January 26, 2023 by rkr5522   

Favored drink of Penn Staters, beer has been around since before the dawn of civilization. Our caveman forefathers may have been sucking on wet barely and getting buzzed. Its purposeful production has too been around for many millennia. The ancient Mesopotamians were real jazzed about the drink. They eventually ditched names for beer that described its taste but instead called it either ordinary beer, good beer, or very good beer. Good being a synonym for strong. The Mesopotamians shared their beer by drinking from large vats with reed straws.

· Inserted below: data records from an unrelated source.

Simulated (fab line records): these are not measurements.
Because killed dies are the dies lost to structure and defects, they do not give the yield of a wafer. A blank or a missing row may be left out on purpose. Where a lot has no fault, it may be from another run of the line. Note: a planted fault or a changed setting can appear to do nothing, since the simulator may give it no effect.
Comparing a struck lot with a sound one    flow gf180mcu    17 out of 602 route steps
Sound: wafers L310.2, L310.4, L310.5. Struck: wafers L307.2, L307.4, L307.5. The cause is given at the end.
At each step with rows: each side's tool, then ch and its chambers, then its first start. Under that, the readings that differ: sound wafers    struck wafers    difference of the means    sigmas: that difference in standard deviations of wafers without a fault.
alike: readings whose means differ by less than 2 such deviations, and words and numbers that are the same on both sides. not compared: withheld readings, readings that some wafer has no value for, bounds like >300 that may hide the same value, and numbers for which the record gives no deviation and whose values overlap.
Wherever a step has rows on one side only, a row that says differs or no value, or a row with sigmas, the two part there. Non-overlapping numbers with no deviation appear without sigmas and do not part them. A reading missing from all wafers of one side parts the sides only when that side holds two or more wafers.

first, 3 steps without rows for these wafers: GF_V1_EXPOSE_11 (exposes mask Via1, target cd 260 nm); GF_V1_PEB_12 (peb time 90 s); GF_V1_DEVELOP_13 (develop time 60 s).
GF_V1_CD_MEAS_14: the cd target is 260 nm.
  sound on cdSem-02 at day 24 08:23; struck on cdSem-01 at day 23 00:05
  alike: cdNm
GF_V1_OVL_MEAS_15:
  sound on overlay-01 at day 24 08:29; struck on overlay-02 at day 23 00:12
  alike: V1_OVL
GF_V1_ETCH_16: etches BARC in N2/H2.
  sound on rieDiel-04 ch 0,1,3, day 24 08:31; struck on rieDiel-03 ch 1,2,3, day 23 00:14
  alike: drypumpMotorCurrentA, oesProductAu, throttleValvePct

Ancient Beer the Oldest Recipe in the World | hubpages

They even, like many other civilizations, had a goddess of the brew, Ninkasi. She has a whole hymn dedicated to her:

Ninkasi, you are the one who handles the dough [and] with a big shovel,
Mixing in a pit, the bappir with [date] – honey,

Ninkasi, you are the one who bakes the bappir in the big oven,
Puts in order the piles of hulled grains,

Ninkasi, you are the one who waters the malt set on the ground,
The noble dogs keep away even the potentates,

Ninkasi, you are the one who soaks the malt in a jar,
The waves rise, the waves fall.

Ninkasi, you are the one who spreads the cooked mash on large reed mats,
Coolness overcomes,

Ninkasi, you are the one who holds with both hands the great sweet wort,
Brewing [it] with honey [and] wine

Ninkasi, the filtering vat, which makes a pleasant sound,
You place appropriately on a large collector vat.

Ninkasi, you are the one who pours out the filtered beer of the collector vat,
It is [like] the onrush of Tigris and Euphrates.

“Like the onrush of the Tigris and Euphrates.” Indeed, alcohol has always been the drink of life. Bit dramatic though. There are whole historians and archaeologists dedicated to uncovering the secrets of the ale from days gone by. Having uncovered these hymns, they believe that beer was regarded as a sacred drink granted by the gods. Some believe the reason for this gift was to help humans deal with the crushing knowledge of their inevitable death. Ninkasi has some equivalents in Egypt, Africa, and India, one in particular being the Egyptian god Hathor/Sekhmet.

Okar Research: Temple of Hathor (54 BC): Egyptian Fertility Goddess

The goddess Hathor is the eye of Ra and generally a goddess of nice things like beauty and stuff. But in one myth, head god Ra was pissed that his worship was dwindling and that humans weren’t giving him respect, so he had Hathor transform into an enforcer to strike some fear and respect into those hearts. Hathor became Sekhmet and went on a bloody massacre. The number of dead bodies was a bit much for Ra so he asked her to stop. She didn’t. Well now Ra just felt bad. So he buddied up with the other gods and mixed thousands of vats of beer with pomegranate juice. Sekhmet drank all of it thinking the red drink was blood and passed out, at which point she transformed back into Hathor.


1 Comment »

  1. nrc5383 says:

    This was a super cool post, Rohan! I didn’t know there was so much history behind beer. I liked the humor behind the entire post, but you still made it very informative and I actually learned a lot reading this.